What the research found
In Ethiopia, the research found that while some workers’ networks exist, they were created predominantly for savings, internal loans and income security—working together on big orders—rather than for advocacy purposes around pay or health care. This is despite garment and textile workers in Ethiopia being paid around $26 a month; the lowest wage for this sector in the world. Sub-contracted home-based workers (homeworkers) are likely to be earning close to the bottom of the scale for in-factory workers. Workers collectively identified deteriorating health conditions due to the nature of their production processes, but did not organize around those.

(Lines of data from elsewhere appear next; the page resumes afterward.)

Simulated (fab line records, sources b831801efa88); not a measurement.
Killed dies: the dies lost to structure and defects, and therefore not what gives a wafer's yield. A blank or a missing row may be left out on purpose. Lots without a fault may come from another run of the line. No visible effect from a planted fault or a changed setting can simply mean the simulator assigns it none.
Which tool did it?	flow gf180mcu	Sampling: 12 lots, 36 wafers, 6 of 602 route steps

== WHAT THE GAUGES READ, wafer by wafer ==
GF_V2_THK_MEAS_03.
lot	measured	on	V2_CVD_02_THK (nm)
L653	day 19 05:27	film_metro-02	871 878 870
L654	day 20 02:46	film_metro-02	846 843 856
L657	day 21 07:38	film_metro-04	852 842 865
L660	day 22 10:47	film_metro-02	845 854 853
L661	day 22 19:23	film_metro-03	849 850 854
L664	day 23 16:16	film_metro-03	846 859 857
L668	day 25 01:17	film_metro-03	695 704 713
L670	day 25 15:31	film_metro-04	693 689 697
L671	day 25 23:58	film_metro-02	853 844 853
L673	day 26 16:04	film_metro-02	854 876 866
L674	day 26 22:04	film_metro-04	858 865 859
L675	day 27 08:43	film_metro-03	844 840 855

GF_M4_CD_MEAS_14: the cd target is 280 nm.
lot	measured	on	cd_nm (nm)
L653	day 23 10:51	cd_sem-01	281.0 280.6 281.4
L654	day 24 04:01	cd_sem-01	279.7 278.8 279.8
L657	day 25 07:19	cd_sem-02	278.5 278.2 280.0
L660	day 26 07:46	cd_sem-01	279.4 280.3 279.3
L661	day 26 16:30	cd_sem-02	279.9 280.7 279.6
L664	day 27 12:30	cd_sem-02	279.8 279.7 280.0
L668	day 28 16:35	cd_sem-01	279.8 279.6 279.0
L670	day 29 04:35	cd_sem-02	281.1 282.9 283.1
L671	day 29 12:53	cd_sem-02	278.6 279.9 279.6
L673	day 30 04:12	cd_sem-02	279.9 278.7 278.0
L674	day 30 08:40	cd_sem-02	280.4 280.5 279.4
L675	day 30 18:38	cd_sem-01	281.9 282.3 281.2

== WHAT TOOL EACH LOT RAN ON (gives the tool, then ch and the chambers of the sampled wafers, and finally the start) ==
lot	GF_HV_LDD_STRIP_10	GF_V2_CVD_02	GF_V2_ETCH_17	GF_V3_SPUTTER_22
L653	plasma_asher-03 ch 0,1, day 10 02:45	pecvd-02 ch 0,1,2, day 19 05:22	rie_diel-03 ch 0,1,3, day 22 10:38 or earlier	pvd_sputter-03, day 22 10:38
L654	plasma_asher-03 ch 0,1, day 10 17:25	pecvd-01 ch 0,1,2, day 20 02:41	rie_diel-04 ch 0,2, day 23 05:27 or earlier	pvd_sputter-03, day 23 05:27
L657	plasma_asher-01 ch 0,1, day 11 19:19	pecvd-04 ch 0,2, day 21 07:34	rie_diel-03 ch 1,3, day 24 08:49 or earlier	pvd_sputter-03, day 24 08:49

Some workers in a government-arranged premises—known locally as a “shed”—for new micro and small enterprises and a group of traditional weavers in Addis Ababa are in the process of forming a union and private limited company respectively. Their aim is to tackle market problems and input challenges collectively. The enterprise membership commonly comprises women who are engaged in production from their homes in the village, and men who are responsible for buying raw materials and selling the finished products in the city. The costs of raw materials and nominal rental for the sheds are shared by all members.
In Kenya, researchers previously found the concept of home-based workers to be non-existent—the workers viewed themselves as producers at the lowest end of the value chain—and found no organization (WFTO and KEFAT, 2013). It was only through the network of the Kenya Federation for Alternative Trade (KEFAT) that the WIEGO researchers found that some self-help groups, associations and cooperatives existed as organizations of home-based workers. Of the 74 home-based workers in Nairobi and Nakuru who were interviewed as part of the research, more than half were not members of any group. Those who did belong to a group belonged to a community-based organization (CBO), self-help (welfare) group or investment club. While workers joined the groups for different reasons, financial empowerment and employment were the most important reasons.
This shows that workers in Kenya and Ethiopia are currently mainly concerned with improving their economic situation. Yet, some groups are beginning to see the advantages of developing a collective voice to approach local authorities for anything from access to trading spaces to basic services in the community that would make their work from home easier. Cross-regional and global networking is important for learning and exchange of experiences for such emerging groups; to learn from others who have made significant headway through organizing.
While the number of home-based workers groups is still small, government ministries for trade, industry and culture (concerned with preserving and promoting traditional skills such as weaving in Ethiopia and the use of indigenous materials for crafts in Uganda) should step in to protect home-based workers, especially those who are unorganized and therefore most vulnerable to exploitation.
Home-based workers’ main challenges are the burden of bearing production costs and the need for direct access to markets on fair terms and conditions. When more home-based workers in Africa realize that they are also workers, they will be better able to organize for recognition, worker rights and social protection.